Along the way, the same mathematical structure — the cyclic group $\mathbb{Z}_{12}$ — explains why Messiaen’s modes of limited transposition exist, why the circle of fifths closes exactly, and why certain chord types (augmented triads, diminished seventh chords, the whole-tone scale) have a strange self-similar quality that composers have exploited for centuries. If you want the full treatment of the Messiaen connection, I wrote a dedicated post: Messiaen, Modes, and the Group Theory of Harmony. Here I want to build the foundations from scratch, starting with the one interval that makes all of this necessary.

The interval that started everything

The perfect fifth has a frequency ratio of exactly 3:2. Play two strings in that ratio and the sound is stable, open, and unmistakably consonant — second only to the octave (2:1) in the hierarchy of simple intervals. The reason is physics: the overtone series of any vibrating string includes the fundamental frequency $f$, then $2f$, $3f$, $4f$, and so on. Two notes a perfect fifth apart share the overtone at $3f$ (for the lower note) and $2f'$ (for the upper note, where $f' = 3f/2$): those are the same frequency, $3f$. Shared overtones mean the two notes reinforce rather than fight each other. This is why the fifth sounds stable: it is literally built into the harmonic structure of physical vibration.

Humans discovered the fifth independently in ancient Greece, China, India, and Mesopotamia. It is not a cultural artifact [4]. Given that stability, it is natural to ask: can we build a complete pitch system by stacking fifths? Take a starting note, go up a fifth, up another, up another, and keep going. The notes you produce — C, G, D, A, E, B, F♯, … — are acoustically related to the starting point in a simple way, and they sound good together. This is the Pythagorean tuning system, and it underlies the construction of diatonic scales.

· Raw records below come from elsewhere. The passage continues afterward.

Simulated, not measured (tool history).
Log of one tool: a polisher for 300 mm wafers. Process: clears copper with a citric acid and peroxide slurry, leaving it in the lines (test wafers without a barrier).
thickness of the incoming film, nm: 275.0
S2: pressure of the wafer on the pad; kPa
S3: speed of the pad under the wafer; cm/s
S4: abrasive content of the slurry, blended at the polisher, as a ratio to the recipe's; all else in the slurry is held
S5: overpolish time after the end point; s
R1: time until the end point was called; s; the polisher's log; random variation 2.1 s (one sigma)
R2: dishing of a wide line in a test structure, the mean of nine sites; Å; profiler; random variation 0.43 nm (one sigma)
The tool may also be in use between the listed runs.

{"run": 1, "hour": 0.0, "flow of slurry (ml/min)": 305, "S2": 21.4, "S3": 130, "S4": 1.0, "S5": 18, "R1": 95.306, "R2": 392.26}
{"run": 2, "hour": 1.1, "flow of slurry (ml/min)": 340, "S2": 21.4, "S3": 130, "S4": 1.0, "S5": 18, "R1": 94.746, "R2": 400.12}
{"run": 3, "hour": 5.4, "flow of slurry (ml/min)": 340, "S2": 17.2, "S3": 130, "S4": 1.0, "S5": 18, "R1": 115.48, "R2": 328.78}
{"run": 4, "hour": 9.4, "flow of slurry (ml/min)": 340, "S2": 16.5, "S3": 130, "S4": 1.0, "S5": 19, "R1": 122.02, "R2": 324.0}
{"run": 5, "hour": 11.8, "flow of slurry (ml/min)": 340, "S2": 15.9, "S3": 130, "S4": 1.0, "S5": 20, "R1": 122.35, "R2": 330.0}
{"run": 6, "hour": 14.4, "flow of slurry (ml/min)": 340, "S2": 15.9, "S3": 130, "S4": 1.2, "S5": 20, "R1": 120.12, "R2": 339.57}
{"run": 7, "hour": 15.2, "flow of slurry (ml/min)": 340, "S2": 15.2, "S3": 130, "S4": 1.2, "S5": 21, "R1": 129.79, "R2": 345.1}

But here is the problem. A fifth raises the pitch by a factor of 3/2. An octave raises it by a factor of 2. These are independent: one is a power of 3 and the other a power of 2, and no power of 3/2 will ever equal a power of 2 exactly. In the language of modern mathematics, $\log_2(3/2)$ is irrational — this follows directly from the fundamental theorem of arithmetic, since no product of powers of 2 can equal a product of powers of 3. Whether it is also transcendental is an open question; a proof would follow from Schanuel’s conjecture, but that conjecture remains unresolved. What matters for tuning is the irrationality alone. Stacking pure fifths and stacking octaves are incommensurable operations. The circle of fifths can never close in pure Pythagorean tuning. We will always end up slightly sharp or flat relative to where we started.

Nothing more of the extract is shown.